As PCB designs become more miniaturized, and with the propagation of wireless devices, designers face new challenges in dealing with the problem of electromagnetic and radio frequency interference (EMI/RFI). The problems of EMI/RFI vary in scale, ranging from individual components and PCB board to entire rooms and buildings which need to be addressed by designers when considering which solution is most practical.
Shielding small ICs at the chip level is very different from shielding a room, so a clear understanding of the problem’s scale is essential (MacArthur, 2020).

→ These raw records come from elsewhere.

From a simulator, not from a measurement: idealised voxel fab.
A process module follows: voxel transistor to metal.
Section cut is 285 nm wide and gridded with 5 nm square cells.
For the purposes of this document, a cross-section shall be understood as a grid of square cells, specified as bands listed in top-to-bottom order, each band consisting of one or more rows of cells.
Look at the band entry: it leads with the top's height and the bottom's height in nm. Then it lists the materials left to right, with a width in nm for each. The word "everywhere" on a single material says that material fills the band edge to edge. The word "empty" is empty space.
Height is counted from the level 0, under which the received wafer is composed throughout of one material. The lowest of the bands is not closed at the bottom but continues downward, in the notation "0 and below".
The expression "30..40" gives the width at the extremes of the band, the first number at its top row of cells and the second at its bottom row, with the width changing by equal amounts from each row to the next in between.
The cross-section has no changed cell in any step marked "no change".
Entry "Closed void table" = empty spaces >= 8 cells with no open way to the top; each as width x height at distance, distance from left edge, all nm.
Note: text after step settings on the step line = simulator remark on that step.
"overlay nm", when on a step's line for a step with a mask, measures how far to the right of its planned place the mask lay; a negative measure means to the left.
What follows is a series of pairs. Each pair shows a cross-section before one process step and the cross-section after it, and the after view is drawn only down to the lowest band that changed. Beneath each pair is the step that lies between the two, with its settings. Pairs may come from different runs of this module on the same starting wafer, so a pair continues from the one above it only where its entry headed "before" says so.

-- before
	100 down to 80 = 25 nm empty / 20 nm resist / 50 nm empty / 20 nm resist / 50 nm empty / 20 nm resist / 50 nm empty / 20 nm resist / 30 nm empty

Breakdown of EMI Shielding Levels
- Packaging level
- Board level
- Device and room level
EMI/RFI problems are best dealt with at the source. However, when this is insufficient, shielding must be scaled to ensure adequate protection.
Package Level Shielding
The most fundamental level of EMI shielding lies at the individual package level. The approach here is to fully shield individual components (packages) from transmitting harmful electromagnetic fields that interfere with neighbouring components, disrupting the function of their circuits. The classic approach to remedy these problems was to surround the component with an electrically conductive shield, such as an aluminum enclosure. This was called metal stamping or canning. While effective, it was quite cumbersome, and added unnecessary weight to the component.
Electrically conductive paint provides distinct advantages for package level shielding, including reduced weight, cost, and labor. MG Chemicals has developed specialized conductive paints that are specifically designed for package-level use. These paints can easily be applied directly onto the component, providing an effective EMI shield with the following advantages:
- Can be applied ultra-thin (down to 8 µm)
- Offers excellent flexibility, toughness and adhesion
- Stable under extreme environmental conditions
- Withstands wave soldering
Board Level Shielding
The next level up from package level shielding is board level shielding. With this approach, the whole board, or a portion of it, is surrounded by a six-sided metallic enclosure, which not only contains the EMI being transmitted from the device but also prevents neighbouring EMI from interfering with the circuit. As with metal stamping, this solution was expensive and added unnecessary weight, so designers switched to using cheaper plastic housing materials, such as ABS spray-coated with conductive paint.
MG Chemicals has created an extensive portfolio of conductive paints for board level shielding with different chemistries and levels of shielding effectiveness. Our board level paints present a practical solution for reducing EMI, as they are light weight, cost-effective, easy to apply, and provide strong adhesion to most plastics.
Device and Room Level Shielding
Sometimes it is best to simply shield the entire device for added protection – for example, car batteries in electric vehicles. As with board-level shielding, device-level shielding is achieved by placing the device in an enclosure and applying an electrically conductive paint to all sides, which prevents unwanted EMI from leaking out or getting into the device.
EMI protection can also be extended to entire rooms, such as server rooms, surgical rooms, and airplane cockpits. Our water-based conductive paints are ideal for room-level shielding as they have low odor, low VOC, and adhere to drywall without a primer.